Some might say the Dean Blackhurst family owes its success to "udders," but it's really a lot more than that.

Dean and Chris and their nine children of Lindon, Utah County, were busy at the Utah State Fair Wednesday, where several family members were exhibiting livestock.They are dairy farmers who use the 4-H and Future Farmers of America programs and the fair to good advantage.

"The 4-H program is a good program. It teaches responsibility, leadership and many other things that our children would never have an opportunity to learn in the classroom at school," said the father, who watched as several of his youngsters prepared their animals for exhibit at the 132nd annual State Fair.

The Blackhurst family milks about 125 cows and also has about 100 young heifers and calves.

"My kids milk the cows every morning and night. I hire some part-time help, but most of the milking is done by my kids, who also do the feeding and take care of other work. They basically get involved in every facet of the dairy operation. We also let the kids make decisions about breeding."

Some of the Blackhurst children have determined that they will continue in the dairy business as they grow older, while others have different goals.

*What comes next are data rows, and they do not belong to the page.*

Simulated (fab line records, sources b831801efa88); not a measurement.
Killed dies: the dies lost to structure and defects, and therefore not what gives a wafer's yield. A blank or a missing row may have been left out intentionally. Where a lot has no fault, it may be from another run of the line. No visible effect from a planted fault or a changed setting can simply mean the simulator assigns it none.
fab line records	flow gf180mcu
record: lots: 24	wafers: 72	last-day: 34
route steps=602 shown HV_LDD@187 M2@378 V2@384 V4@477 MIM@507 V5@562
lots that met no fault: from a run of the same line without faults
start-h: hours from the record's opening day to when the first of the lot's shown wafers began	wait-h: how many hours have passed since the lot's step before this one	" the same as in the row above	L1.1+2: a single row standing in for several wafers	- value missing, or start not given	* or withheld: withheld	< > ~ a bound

Dairying means "a lot of hard work and not a lot of income. But it's worth it if you enjoy what you're doing," said Sheila, 15, who is enrolled in her first year of FFA.

"Our kids have to do a lot of work and share a lot of responsibility because of the animals, but they don't seem to resent it. When your kids come out with a good feeling about their work you know you've made some good decisions. That is rewarding as a parent," said Blackhurst, 38, whose own father, Paul, Pleasant Grove, got him started as a youth in 4-H.

All the Blackhurst children - twins Sheila and Shawna, 15; twins Jeremy and Jennifer, 13; Charles, 11; Anne-Marie, 10; Lisa, 7; Cindy, 5; and Scott, 3, - are involved in some way.

"When I turned 8 years old my Dad gave me my own cow. She has had three calves since then," said Shawna. Some of the youngsters even helped deliver a new Jersey calf born at 11 p.m. Monday at the fair.

Sheila, described by her mom as a "real animal lover in the family," said she couldn't remember a year when she and her brothers and sisters weren't at the fair.

"It takes a lot of work, but you feel good when the show's all over," Sheila said. Some of the awards won by the family include grand and reserve champion Jerseys in the 4-H and FFA sections of the show, first- and second-place among junior 2-year-olds, first place in 3-year-olds and third place for 4-year-old animals.

Blue or other ribbons are always coveted because they mean money at the fair, but there are many other benefits. One is a spirit of family unity gained in working together.

"Our whole family is involved in planning for and working together at the fair," said Blackhurst.

All the Blackhurst children have a 4-H record-keeping book in which they record all expenses for their animals, including feeding, bedding, veterinary, fair entrance, halters, brushes and other show equipment costs. They also keep track of prize money.

The fair, which continues through Sunday, includes a smorgasbord of animal, craft, fine arts, flower, food and other exhibits.